I haven't watched the video yet, but will be shocked if it contains ideas that it would take 52 minutes to absorb in written form.


Anyone care to post a short jist on what this 52min video includes ?


"Here are some common misconceptions about the JVM and how it works, and a few interesting titbits. These are some things people want in, or to believe about the JVM. Here are some things which we would do to fix the odd bits, and make things a bit nicer."

The slides are here: http://www.azulsystems.com/blog/wp-content/uploads/2011/03/2...


Considering GC and concurrency issues, this talk is good for people making language choices on the JVM. In the end, he said he personally thinks STM is not a good way to program concurrency. And, I think immutable data is good for GC.



I went to the version of this talk he gave at Java Symposium; his argument was that it can work for Clojure, where immutability and functional purity resolve some of the problems. Perhaps these discussions moved his position slightly.

Or maybe he just learned Clojure people are pedantic and it's more time efficient to agree rather than argue with them.


Apparently Project Fénix https://fenix-ashes.ist.utl.pt/ at the Instituto Superior Técnico in Lisbon somewhat changed his mind about STM last May: http://www.azulsystems.com/blog/cliff/2010-06-04-or-how-i-go...



Or look at how STM is handled in Haskell, where it's arguably more pure.



Its by Cliff Click, from Azul Systems. (the "pauseless GC" guy :)

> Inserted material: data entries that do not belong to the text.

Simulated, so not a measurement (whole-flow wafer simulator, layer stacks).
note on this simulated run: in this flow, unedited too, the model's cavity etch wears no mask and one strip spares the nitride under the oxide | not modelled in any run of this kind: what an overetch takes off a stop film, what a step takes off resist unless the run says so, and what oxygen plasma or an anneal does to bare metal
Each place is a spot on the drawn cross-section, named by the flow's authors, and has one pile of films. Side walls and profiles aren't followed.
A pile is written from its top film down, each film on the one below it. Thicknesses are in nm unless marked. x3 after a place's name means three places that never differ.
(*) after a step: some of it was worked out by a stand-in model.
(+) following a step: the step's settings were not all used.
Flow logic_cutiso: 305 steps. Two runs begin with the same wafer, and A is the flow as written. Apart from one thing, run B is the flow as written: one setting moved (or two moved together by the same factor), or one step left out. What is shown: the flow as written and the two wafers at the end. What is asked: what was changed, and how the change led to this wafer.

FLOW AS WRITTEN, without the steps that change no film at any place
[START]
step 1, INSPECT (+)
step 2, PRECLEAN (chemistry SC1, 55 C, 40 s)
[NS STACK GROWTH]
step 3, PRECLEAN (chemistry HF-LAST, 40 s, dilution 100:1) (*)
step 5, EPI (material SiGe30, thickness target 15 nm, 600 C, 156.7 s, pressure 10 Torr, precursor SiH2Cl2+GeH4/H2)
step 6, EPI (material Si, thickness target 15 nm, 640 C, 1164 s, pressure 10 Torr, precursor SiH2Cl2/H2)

He says he doesn't like bytecode for expressing programs, but he never mentioned what else would work better. I'm intrigued, does anyone know more?


i was wondering about that too. he later mentioned that the format is bad and that .net bytecode has a better format, so i think maybe he didnt mean bytecode in general but the format of jvm-bytecode.


Very interesting talk for the Java geek in me. Side note: blogspot's UI has gotten really old.